November 29, 2010
Recently we were graced with several nights of lows in the upper 50s, which allows the girls to sleep outside if they so choose. For caregivers at the New Asian barn, the second morning upon coming in, Sissy and Winkie were in the barn to greet them. They had access outside, and the small amount of dung inside let us know that they hadn't been in all night.
Tarra was in the field just outside the barn "err err erring" away, making sure everyone knew where she was. She and Bella decided they were just fine where they were for their meal. Sis and Winks stayed inside for their breakfast.
Next to feed was Shirley, who had leisurely walked to Deep Valley Meadow the day before. This meadow is a distance away, usually further than the Girls go during the colder weather, but that was where she decided she wanted to be... so that is where she spent the night. As the four-wheeler came around the curve, there was Shirley, covered head to toe in a thick layer of mud and beaming with a smile on her face, squinting and silly. She spent the night doing what she loves, napping in a big meadow, grazing, and coating herself in thick red clay. Her contentment was unmistakable.

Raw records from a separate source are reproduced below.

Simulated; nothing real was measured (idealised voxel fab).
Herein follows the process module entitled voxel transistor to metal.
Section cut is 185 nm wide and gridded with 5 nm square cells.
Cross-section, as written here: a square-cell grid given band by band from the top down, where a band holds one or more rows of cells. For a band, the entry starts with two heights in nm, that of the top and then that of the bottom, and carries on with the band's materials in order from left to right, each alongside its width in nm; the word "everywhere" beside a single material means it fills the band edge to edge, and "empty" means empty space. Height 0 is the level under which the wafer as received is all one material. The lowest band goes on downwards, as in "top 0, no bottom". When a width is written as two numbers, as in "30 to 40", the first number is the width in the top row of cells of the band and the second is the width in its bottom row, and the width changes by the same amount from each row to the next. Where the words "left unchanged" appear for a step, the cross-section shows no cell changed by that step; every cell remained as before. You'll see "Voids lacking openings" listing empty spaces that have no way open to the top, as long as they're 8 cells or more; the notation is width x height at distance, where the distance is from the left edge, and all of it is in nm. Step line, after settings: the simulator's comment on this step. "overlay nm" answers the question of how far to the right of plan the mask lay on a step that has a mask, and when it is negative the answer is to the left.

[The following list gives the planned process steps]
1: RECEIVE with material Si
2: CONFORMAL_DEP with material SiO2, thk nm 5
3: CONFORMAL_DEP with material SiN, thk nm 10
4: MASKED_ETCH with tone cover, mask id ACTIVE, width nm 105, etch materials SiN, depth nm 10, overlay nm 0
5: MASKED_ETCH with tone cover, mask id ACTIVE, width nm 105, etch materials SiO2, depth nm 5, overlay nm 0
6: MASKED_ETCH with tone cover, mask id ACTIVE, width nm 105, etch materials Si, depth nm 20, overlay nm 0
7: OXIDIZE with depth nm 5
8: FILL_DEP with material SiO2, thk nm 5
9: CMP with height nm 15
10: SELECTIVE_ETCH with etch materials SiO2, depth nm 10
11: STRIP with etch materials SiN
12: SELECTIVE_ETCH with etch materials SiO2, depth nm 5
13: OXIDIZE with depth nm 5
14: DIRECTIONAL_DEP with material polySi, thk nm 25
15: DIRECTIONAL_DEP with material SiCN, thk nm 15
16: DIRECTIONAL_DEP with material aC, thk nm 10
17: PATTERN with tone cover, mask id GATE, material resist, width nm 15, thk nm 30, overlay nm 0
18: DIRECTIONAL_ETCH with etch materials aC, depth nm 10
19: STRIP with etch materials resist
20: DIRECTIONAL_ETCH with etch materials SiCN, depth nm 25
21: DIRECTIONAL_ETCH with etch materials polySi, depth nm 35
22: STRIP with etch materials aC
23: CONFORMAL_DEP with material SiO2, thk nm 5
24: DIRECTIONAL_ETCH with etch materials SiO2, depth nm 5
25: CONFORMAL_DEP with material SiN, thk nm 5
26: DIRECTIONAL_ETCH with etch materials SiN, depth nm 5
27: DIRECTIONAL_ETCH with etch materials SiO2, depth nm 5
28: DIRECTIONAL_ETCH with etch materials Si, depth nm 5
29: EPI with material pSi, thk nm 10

Being at the Sanctuary every day, it is impossible not to realize the specialness of this place, but there are some days when the Girls make sure you feel it more deeply in your heart. That utter peace and happiness is what is embodied here. Providing space of course, but more importantly, the healing that all of these elephants have to go through—finding out who they are, and learning what it means to be a true nurturing member of the herd (even if you need to learn some of it from a dog).
All of this must happen on their own time. Some open up almost immediately and heal more quickly, while others take longer to find the confidence to even begin the process. For many of the Girls, there are struggles along the way, and some definitely have to try harder than others. However, when seeing those moments of inner peace, one can't help but admire their strength and embrace their process.
It may seem that we are always talking about the weather, but it plays such an important part in the cycle of life at the Sanctuary. We have been so lucky to have such pleasant days this late in the year. You can tell that everything in our little bio-bubble is responding to it as little flowers continue to bloom and the insects are still abundant. We know that cold weather is on the way—making days like these all the more enjoyable.
In Africa, Tange has been spending almost all of her free time grazing out in her "savannah." It's not quite clear what she is eating, but it must be good because she keeps going back for more. It is so nice to see these elephants in the open habitat doing something that they would naturally do in the wild.
One afternoon, Flora and Tange were out in the western plains and spent a couple of hours charging one another and trunk wrestling. Ears and tail out, Tange spun around in a circle, did a yoga "downward dog," and faced Flora, who kicked her back leg out in the air. Tange spun again with ears out, and backed up to Flora for some more action. Flora then kneeled down and let Tange stand over her, their trunks moving up, then down and flopping back over their heads. With their trunks entangled, caressing one another's ears, eyes, and mouths, they spoke a language only the elephants know.